Do you ever feel like you should be more excited for new releases? While your friends jump for joy at the announcement of a new game in a popular series, you sit quietly in the corner with your Gameboy color. You are happy with the news, yes, but still hopelessly devoted to games almost as old as you are. Here we’ll attempt to explore and make sense of the reasons why some of us simply cannot let go of the pixellated past-tense.
For many, retro games aren't just "something I used to play". We used to play with and enjoy other things too as children, but things like theme park rides and watching favourite childhood TV shows certainly do not incite the passion and thrill that playing a treasured retro game does. For those of us lucky enough to grow up in the NES/SNES/SEGA era, we got to witness the birth of console gaming. It was almost magical and the games functioned as interactive story books.
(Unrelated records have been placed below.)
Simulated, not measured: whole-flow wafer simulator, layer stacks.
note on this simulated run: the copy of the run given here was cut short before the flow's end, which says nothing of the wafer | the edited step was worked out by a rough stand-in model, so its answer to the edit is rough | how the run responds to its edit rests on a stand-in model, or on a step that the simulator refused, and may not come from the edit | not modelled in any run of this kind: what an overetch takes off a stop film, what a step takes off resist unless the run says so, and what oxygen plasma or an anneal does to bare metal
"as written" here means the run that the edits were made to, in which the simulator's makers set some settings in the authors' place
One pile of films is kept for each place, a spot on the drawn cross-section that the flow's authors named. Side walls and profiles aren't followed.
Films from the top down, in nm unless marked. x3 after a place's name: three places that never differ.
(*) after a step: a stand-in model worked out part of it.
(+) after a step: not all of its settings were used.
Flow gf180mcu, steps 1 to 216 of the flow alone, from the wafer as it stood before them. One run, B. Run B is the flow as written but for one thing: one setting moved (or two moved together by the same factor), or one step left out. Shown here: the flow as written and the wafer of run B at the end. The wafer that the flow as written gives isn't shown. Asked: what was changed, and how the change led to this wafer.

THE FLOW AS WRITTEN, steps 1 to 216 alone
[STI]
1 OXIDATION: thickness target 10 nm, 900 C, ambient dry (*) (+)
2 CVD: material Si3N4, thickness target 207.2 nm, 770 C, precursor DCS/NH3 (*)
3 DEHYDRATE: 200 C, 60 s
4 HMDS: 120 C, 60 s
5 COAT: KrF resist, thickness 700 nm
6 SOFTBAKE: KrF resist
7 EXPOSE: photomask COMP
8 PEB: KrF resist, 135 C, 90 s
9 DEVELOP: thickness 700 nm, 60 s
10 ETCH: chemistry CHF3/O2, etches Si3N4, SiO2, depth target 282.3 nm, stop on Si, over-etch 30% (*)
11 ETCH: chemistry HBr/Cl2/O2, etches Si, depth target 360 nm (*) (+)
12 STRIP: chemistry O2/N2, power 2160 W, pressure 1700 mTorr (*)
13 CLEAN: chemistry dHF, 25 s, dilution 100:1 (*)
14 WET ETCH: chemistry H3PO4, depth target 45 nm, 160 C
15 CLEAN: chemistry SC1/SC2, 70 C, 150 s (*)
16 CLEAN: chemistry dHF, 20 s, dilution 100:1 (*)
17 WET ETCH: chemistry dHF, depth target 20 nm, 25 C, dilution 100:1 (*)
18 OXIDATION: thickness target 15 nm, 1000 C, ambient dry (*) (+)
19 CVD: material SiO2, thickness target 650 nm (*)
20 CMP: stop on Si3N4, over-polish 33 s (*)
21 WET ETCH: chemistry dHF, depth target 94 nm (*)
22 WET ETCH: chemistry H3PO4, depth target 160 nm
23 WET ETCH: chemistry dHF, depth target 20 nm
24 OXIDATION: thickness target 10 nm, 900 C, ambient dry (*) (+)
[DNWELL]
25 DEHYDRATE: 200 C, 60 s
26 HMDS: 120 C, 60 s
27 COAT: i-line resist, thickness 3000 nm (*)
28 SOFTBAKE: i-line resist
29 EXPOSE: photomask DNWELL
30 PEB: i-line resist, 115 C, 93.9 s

As we played we learned about the various protagonists, their enemies and how to deal with various obstacles. The gaming industry was new, it was raw, and at the time so were many of us. As we grew and developed, became more complexed and advanced, the consoles followed along-side us. I suspect that a lot of my morals were in fact ingrained into me by some of the games I played as a child. The Donkey Kong Country series taught me about friendship and Super Mario Kart showed me that victory is never guaranteed, one sly banana skin can change everything.
The internet impacted gaming consoles and gamers alike, allowing for quick dissemination of news, insight into games consoles and how they are made, and online gameplay. Perhaps the fact that there is so much information about games today has deducted some of that magical feeling games give us, there isn't much mystery behind them anymore. No longer is it necessary to invite a friend over to play games with you, in fact you don't even need friends at all, because you can connect with random people all over the globe and game with them.
Online gameplay has both pros and cons but in this context. When we think back to fantastic multiplayer experiences, it’s likely a memory of playing a game with a friend in the same room as you, rather than one of the billion random people you gamed with while sitting alone. It is great being able to connect with people from all walks of life, but I for one always prefered co-operative play with a friend, it offered a more personal experience with the game and allowed me to see it from someone else's point of view .
Retro games are known for their relentlessness, in that you could only ever complete them with determination and skill (I never completed Battletoads, but still hail it as a favourite!). Each level would teach you something new, throw something near-impossible at you, forcing you to better yourself, to prepare for the worst. You couldn't just Google the latest puzzle that was preventing you from moving on, nor pay real money to advance. There is something about paying money to gain an advantage in games that leaves a bitter taste in my mouth. I understand that the games industry is highly competitive today and money needs to be generated from multiple avenues, however I think "paying-to-win" can cheapen the legitimacy of a game. I want the outcome of the game to depend on my determination, not the thickness of my wallet.
That’s not to say modern games are easy, nor is it an elitist jab at the new generation of gamers, just an observation of what may have left us feeling a little underwhelmed by the modern gaming world.
With the generation of NES/SNES/SEGA children growing older we are seeing Indie companies springing up everywhere and offering us a glimpse into their pasts with games that are very heavily influenced by the retro games they played and loved. A member of Team Meat, the developers of Super Meat Boy, once said that his aim was to create a game his 10 year old self would enjoy. An obvious nod to the past if we have ever seen one. The games industry is changing. Over the years the main focus of inspiration for developers has seemed to be technological improvements, however if you look closely and delve into the Indie world, you will see plenty of games that attempt to recapture the magic of the past.
So what exactly is it that keeps us completely in love with retro games? Why can we play through Donkey Kong Country countless times without getting bored, but put most modern games on the shelf after completing it just once? The answer to this question is no doubt one that has tortured retro gamers for many years, a difficult subject to place your controller-hardened thumb upon.
For me, it's the innocence of a game you cannot pay to win, its the relentlessness of a game that won't forgive your mistakes easily, the originality of the beautiful soundtracks that would fill your head with vivid imagery, the pleasure of playing alongside a dear real friend and the magic of experiencing something that had only just began to be born. Think of games as snow with a few footprints through it left by the dear SNES and SEGA. That same patch of snow now has hundreds of footprints all over it and no longer looks quite as beautiful and new as it once did.
For many of us, retro games are simply just a part of who we are. However, each gamer will have a unique view on what makes Retro games so special to them. What was it about older games that has a grip on your soul?